Another difference is the amount of time the material spends in the threshing area. In a conventional combine, the cylinder had one chance to thresh the material.
In a rotary combine the material passes over the concave two or three times before it leaves the threshing area. Setting the concave to cylinder clearance isn’t nearly as critical.
There is a rumour that rotary combines are not as good in high moisture crops. In my experience, they are a lot noisier than a conventional in high moisture crops. This probably is because the material spends so much time in the cylinder, but that does not make it any less capable of handling the tough stuff.
Also, the way material feeds into the rotor affects the rotor’s ability to handle the high moisture material.
The conventional combine has the material coming into the side of the cylinder and manufacturers have that system pretty well figured out. It works in dry and wet conditions.
Then they tried the rotor. Because it was so long and had to run lengthwise on the machine, the crop was fed against the end of it.
Judging by the wear on the end of the rotor, there is a lot of activity in this area and it seems high moisture material takes a lot of horsepower to jam into the threshing area. It takes some effort and ingenuity to make this setup work.
Another manufacturer, quite successfully I gather, brought up the material from the bottom of the front end of the rotor so it went to the side like a conventional but also around it. Judging by the wear on the front end, this is an easy feed.
The weakness is that the material must be forced to go straight up. An aggressive beater is required to feed that cylinder evenly.
Another design has the rotor sitting sideways in the combine. This solves the feeding problem because it’s like a conventional machine, but there are limits on rotor length because a combine can only be so wide.
A different design splits the rotor in three sections. The section in the centre front sits crossways to feed like a conventional machine. The separation rotors then sit at right angles to this threshing rotor. The people who designed this style spent a lot of time and money to get the material to turn that corner. So every design has its strength and its weaknesses.

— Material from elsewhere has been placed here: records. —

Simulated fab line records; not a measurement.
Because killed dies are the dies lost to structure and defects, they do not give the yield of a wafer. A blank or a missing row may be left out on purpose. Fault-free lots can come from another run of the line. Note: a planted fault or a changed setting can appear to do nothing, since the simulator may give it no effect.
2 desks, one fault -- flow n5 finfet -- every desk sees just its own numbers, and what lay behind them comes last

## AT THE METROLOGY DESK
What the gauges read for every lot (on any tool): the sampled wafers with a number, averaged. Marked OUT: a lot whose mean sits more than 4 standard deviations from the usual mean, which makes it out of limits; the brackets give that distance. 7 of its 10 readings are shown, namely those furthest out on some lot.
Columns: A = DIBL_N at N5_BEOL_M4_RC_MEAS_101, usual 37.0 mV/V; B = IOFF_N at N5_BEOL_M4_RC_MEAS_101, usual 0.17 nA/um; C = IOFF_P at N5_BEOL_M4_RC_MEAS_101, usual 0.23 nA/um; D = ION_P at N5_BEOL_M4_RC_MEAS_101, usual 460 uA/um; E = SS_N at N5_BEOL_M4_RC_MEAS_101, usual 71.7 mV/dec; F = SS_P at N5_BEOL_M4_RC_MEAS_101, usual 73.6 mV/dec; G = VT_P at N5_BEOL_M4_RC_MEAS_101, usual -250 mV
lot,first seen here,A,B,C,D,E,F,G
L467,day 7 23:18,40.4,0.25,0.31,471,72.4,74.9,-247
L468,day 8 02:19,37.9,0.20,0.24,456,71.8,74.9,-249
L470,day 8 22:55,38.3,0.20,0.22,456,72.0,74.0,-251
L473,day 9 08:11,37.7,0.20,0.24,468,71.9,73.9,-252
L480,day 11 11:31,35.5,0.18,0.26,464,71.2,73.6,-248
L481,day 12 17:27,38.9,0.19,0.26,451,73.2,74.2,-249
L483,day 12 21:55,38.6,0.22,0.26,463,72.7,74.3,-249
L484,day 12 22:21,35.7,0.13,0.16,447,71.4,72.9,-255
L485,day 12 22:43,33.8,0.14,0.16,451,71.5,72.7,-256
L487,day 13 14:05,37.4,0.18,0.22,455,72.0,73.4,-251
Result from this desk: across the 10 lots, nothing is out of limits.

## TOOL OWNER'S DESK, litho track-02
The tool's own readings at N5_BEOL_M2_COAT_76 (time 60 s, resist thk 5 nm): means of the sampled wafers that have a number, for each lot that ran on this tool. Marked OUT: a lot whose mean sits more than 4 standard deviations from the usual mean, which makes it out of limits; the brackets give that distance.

Designers are concerned about how the crop feeds into the rotor. A rotary combine is much more sensitive to feeding than the conventional. Producers who have problems such as rumbling in the rotor, losses and cracking of grain should check what’s in front of the rotor.
As for the rest of the combine, the settings are the same on both types. Just remember that for rotor losses you play with the rotor speed. And make sure the components feeding the rotor are doing their job.
So go ahead, get that rotary. You’ll like it.